BOSTON -- A group of consumers in the Northeast wants to redefine "drive-by." This group says it wishes supermarkets would offer call-ahead ordering of prepared meals and a drive-in window where the dinners could picked up.Better still, if the stores would deliver. The message, apparently, is that if supermarkets want to be in the meals-to-go business, they've got to make it convenient, and more convenient

BOSTON -- A group of consumers in the Northeast wants to redefine "drive-by." This group says it wishes supermarkets would offer call-ahead ordering of prepared meals and a drive-in window where the dinners could picked up.

Better still, if the stores would deliver. The message, apparently, is that if supermarkets want to be in the meals-to-go business, they've got to make it convenient, and more convenient than they have been.

Those are but a few of the opinions heard directly from the horses' mouths, when retailers questioned a panel of six consumers at a conference hosted by the Northeast Fresh Food Alliance seminar in Boston.

The panel discussion also indicated that consumers may be learning to love store brands over brand names; are more interested in quality and taste than in low prices; and want supermarkets to offer more chances to sample prepared foods in the deli.

These findings, however, are just current opinions on updated versions of not-so-new information, according to consultant Art Turock, president of Turock & Associates, Kirkland, Wash., who gave a keynote address on consumer wants and needs before introducing the consumer panel.

Turock told the assembled retailers that most of the information they are likely to get their hands on is inevitably out of date.

"Ask retailers how they find out about their future customers, and they say through focus groups, market research, etc. Well, that's the same as finding out about today's customers," Turock said. "That's a huge underestimation of the unpredictability of the marketplace. Who would have predicted the changes of the past 10 years?"

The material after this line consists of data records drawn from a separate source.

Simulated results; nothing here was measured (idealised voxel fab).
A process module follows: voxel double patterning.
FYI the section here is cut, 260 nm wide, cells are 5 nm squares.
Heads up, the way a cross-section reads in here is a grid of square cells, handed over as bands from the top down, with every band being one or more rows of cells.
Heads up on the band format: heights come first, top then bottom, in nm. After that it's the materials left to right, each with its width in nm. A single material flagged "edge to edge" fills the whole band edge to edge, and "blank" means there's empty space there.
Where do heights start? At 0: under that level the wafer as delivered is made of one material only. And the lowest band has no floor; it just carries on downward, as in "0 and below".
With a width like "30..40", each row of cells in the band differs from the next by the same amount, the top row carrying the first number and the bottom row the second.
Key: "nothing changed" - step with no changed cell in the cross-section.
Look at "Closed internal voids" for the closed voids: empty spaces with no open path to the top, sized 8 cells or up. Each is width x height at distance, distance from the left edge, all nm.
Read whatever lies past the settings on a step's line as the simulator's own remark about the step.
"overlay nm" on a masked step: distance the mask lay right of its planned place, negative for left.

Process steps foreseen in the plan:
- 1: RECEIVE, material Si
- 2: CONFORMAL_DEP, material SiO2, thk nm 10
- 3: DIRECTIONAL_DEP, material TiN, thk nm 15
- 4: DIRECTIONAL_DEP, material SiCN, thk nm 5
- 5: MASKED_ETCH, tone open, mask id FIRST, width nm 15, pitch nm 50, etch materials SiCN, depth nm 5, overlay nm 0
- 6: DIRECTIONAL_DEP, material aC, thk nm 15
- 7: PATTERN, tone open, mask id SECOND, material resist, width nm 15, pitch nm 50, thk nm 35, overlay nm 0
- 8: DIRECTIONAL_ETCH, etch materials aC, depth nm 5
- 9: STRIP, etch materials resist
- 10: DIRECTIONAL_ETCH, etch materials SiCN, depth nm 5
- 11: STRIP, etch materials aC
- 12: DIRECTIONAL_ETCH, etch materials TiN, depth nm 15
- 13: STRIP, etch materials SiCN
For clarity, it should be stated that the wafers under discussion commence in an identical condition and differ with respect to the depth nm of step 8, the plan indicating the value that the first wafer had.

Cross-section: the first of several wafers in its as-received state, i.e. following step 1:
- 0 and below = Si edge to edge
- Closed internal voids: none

Turock ticked off a few of the changes, perhaps not fully foreseen, that he thinks are rocking the industry. "Mobil Oil is opening convenience stores that sell food, some retail chains are putting in gas pumps, and supermarkets are getting into the restaurant business with home-meal replacement programs."

Without a serious attempt to predict the future needs of their customers, retailers will not be able to construct a serious strategy that will guarantee sustainable sales growth, said Turock. Most stores have no such strategy, he added.

"Most organizations have two main strategies. The first is: Do more of the same, better. I call that shooting yourself in the foot and admiring your marksmanship," he warned.

"The second is copying the competition; but has anyone ever really said, 'Our objective is to be a world-class me-too company'?

"These strategies used to be OK, when changes were small -- prices, product line extensions, etc.," he continued. "Now the changes are big: HMR, private labels, category management, home delivery -- things that could take years to implement."

Now more than ever, retailers must try to look at least two to five years into the future or "latent" needs of customers, Turock advised.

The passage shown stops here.